I've got a bit of a problem, I'm about to start a 4-6 month project which will need offline support. AppCache is awesome and accepted as the standard but the big browsers are still undecided about the database implementation with Opera, Safari and Chrome opting for WebSQL (SQLite) and Mozilla and supposedly IE backing IndexedDB.
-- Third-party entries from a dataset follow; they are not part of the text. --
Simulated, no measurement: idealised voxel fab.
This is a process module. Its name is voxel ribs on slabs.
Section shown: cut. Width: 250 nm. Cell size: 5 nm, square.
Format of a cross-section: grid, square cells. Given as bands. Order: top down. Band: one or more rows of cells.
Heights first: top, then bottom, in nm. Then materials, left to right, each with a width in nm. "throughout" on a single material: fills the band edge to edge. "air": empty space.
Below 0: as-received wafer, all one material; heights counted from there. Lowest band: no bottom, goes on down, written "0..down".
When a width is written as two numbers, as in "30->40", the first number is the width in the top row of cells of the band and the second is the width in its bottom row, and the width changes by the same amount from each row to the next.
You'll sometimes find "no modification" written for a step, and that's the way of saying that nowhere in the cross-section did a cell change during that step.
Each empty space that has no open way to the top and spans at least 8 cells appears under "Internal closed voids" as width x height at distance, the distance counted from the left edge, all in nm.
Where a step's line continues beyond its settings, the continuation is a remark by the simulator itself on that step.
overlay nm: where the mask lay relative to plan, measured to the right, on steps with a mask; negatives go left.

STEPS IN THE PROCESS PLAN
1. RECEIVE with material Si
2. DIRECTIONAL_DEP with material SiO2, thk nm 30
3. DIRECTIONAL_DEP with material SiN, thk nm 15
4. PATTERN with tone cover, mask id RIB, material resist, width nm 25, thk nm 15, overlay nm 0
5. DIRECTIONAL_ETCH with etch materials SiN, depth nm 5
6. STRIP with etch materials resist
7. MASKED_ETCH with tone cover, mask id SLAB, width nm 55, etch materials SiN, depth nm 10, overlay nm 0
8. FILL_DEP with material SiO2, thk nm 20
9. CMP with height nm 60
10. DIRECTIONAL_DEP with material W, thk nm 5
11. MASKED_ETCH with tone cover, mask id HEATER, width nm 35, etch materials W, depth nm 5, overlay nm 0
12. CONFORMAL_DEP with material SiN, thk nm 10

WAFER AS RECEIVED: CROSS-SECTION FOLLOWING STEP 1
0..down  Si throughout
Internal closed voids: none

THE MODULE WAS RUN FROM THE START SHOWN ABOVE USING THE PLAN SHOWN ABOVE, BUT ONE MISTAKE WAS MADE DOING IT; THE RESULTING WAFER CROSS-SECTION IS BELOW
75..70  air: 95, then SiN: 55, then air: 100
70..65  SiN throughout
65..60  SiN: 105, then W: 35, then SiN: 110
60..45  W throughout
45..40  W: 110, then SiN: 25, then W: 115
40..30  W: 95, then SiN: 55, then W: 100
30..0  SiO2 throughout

I know that Chrome will also develop an IndexedDB option in the future but I could not find any info about any release dates etc.

Now, in 4-6 months, lets call it November I want to have a system that supports most (does not have to be all) latest version browsers (assuming IE9 is out, FF4, and Chrome 6). I don't really want to have a IndexedDB/websql dual implementation. The thought of using localStorage as a big ugly blob database gives me the shivers and I would love not to use Gears.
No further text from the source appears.